TEI: Migrate to the P5 Guidelines


Contents

Because the TEI is constantly developing to support more advanced encoding and more complex data, at intervals TEI projects may need to migrate their data and systems forward into a new version of the TEI Guidelines. The last migration process accompanied the release of P4 in 2002, when the TEI changed its underlying representation from SGML to XML. With the release of P5 in November 2007, the Guidelines changed again. Some of the most significant changes are architectural: in P5 the Guidelines themselves are stored and written using a different technology and the TEI schemas are expressed not only as DTDs but also in the RELAX NG schema language. Some of the changes affect the vocabulary and constraints of the TEI encoding language: adding new elements, improving content models, and in some cases adding entire chapters covering new material. More detail on the changes is available at the P5 page.

The information below is intended to answer some basic questions about migrating from P4 to P5. For more detailed information, please post questions to the TEI-L discussion list, or search the list archives.

When should you migrate to P5?

If your current P4 system is working and you are happy with it, there is no rush to migrate. The TEI Consortium currently plans to support P4 for another five years, until November 2012. Conversely, as soon as some change in your environment (for instance, a new version of your XML editor or XSLT processor) causes your P4 system to break, or if you are planning improvements or changes to your current encoding environment, it is a good idea to consider migrating to P5 as an alternative to fixing or changing the P4 system.

While P4 will have formal support for 5 more years, it is likely that a significant majority of TEI users will migrate long before then. Thus if you are looking for answers to questions, or to use someone else's stylesheets, or to hire programming assistance, it will probably be easier to find other users who are familiar with P5 than P4.

What's involved in migration?

For a full-scale encoding operation there are several steps involved in migration. Some of these may not apply to smaller-scale or individual users.

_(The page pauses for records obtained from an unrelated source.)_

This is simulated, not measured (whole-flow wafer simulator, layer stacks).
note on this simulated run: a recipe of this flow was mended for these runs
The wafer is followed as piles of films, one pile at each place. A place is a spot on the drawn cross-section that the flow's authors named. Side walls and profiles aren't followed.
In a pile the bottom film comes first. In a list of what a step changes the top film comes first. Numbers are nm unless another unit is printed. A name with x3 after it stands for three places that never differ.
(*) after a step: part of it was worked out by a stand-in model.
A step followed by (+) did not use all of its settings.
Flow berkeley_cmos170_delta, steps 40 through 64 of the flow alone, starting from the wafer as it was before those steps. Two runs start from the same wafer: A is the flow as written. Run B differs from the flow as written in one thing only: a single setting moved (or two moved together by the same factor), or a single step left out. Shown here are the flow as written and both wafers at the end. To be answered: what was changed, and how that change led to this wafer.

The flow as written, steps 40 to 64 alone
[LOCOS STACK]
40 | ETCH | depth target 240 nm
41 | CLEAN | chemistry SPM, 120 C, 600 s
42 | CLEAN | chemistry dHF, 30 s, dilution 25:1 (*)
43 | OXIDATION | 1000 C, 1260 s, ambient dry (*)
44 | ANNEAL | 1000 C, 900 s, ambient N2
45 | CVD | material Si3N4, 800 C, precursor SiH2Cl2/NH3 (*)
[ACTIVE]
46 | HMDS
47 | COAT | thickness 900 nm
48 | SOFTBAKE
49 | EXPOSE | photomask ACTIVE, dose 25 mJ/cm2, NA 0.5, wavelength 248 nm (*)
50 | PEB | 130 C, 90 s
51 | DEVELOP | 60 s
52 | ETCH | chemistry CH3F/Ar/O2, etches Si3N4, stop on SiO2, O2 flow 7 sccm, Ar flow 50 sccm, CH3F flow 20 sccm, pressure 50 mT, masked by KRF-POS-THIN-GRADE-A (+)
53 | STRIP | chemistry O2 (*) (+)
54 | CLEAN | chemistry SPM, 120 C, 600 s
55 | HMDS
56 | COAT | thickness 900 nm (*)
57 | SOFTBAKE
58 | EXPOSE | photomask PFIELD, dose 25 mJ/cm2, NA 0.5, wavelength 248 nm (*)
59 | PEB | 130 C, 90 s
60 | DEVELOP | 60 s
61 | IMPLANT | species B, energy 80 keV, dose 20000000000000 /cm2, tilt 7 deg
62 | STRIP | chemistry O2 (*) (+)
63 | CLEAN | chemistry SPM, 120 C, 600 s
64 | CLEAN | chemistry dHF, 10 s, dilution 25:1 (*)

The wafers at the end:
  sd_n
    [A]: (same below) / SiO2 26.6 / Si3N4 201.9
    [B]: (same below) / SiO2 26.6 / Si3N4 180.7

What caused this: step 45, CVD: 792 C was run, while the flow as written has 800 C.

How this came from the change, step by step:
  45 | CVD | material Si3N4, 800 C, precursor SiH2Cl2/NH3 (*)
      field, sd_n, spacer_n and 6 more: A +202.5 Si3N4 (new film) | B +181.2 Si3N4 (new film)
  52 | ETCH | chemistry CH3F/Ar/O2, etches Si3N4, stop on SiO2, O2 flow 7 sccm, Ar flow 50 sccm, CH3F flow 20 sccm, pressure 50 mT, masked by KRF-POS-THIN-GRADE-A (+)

  1. First, ascertain whether you want to migrate your current encoding system exactly as it stands, or whether you want to make changes. Migration is a good time to revisit your encoding system and assess whether it still fits your needs. You may want to take advantage of the new features of P5 to capture additional information, or there may be features that you no longer find it useful to encode.
  2. Next, you may need to migrate your DTD and any extensions. That is, you need to have your current P4 DTD as a P5 schema. For TEI Lite projects this will typically involve no more than an hour or two with Roma constraining the possible values of the @type attribute. For projects that have developed their own TEI extensions, schema migration will involve creating a new ODD file (using Roma or a similar tool) based on your .ent and .dtd extension files. This process will probably take up to a few days of work, and will require some familiarity with Roma and with the TEI extension and customization mechanisms. While this process probably cannot be automated, it is likely that those who have already done this will be quite willing to advise and assist, and we anticipate that the TEI-L list will be a useful forum for discussion on this issue.
  3. Next, you will need to make changes to any work processes that are specific to your P4 markup and DTDs, and adapt them to work with P5 markup and schemas. Depending on your work flow, this may include changes to stylesheets, automated pre- or post-processing, documentation, conversion scripts, and other tools and systems. XML editing tools that work with DTDs may not work (or may not work in the same way) with schemas and this may necessitate some changes to your work flow. As above, this may be an opportunity to rethink your work flow and take advantage of new tools and systems.
  4. The last practical step in migration is to migrate your XML data, and the difficulty or ease of this process depends on the decisions you made at the start concerning the nature of your intended P5 encoding. If you are simply converting P4 markup into a P5 equivalent, the process is largely automatable and not difficult. If you are planning to add markup or to restructure the way you encode certain features, this may or may not be automatable, and will depend on the nature of the new markup you intend.
  5. Finally, we recommend that you share the results of your efforts, even if only informally, by posting a report on the process to TEI-L or on your own site. This knowledge may be of great use to others undertaking the same kind of migration.

Migrating your instances

The TEI Consortium expects that, for many projects, most steps involved in migrating your XML data files from P4 to P5 will be automatable. Many simple documents can be migrated by making the following changes:
  • Changing the root element from <TEI.2> to <TEI>
  • Adding the TEI namespace declaration to <TEI>
  • Changing <xref> to <ref> , and <xptr> to <ptr> , and changing the link attribute to point to URLs
  • Changing pointer values on existing <ptr> and <ref> elements from IDREFs to URLs; this usually means prefixing the existing value with a # character
  • Converting the encoding of <abbr> , <orig> , <sic> , and their counterparts ( <expan> , <reg> , and <corr> ) to use the P5 <choice> element
  • Changing @id and @lang to @xml:id and @xml:lang
  • Changing the @value attribute of <date> to @when
However, there are a few steps that will require human intervention, either because they cannot be automated, or because no one has yet written a program to do so. Some such areas are:
  • The values of @lang must be converted to BFC 47 format for the values of @xml:lang; this is not automatable in the global sense, but typically will be automatable at the project level, if needed
  • Normalized dates (e.g., values of @value of <date> ) that are not already in W3C or ISO 8601 formats will need to be changed. In general this is automatable, but as there are so many possible formats, TEI has no plans at present to supply a general-purpose conversion tool. Project-specific tools will probably not be difficult to write.
  • Although a proof-of-concept Perl script for converting extended pointers into XPointers exists, it is non-trivial to install, and has not been tested thoroughly.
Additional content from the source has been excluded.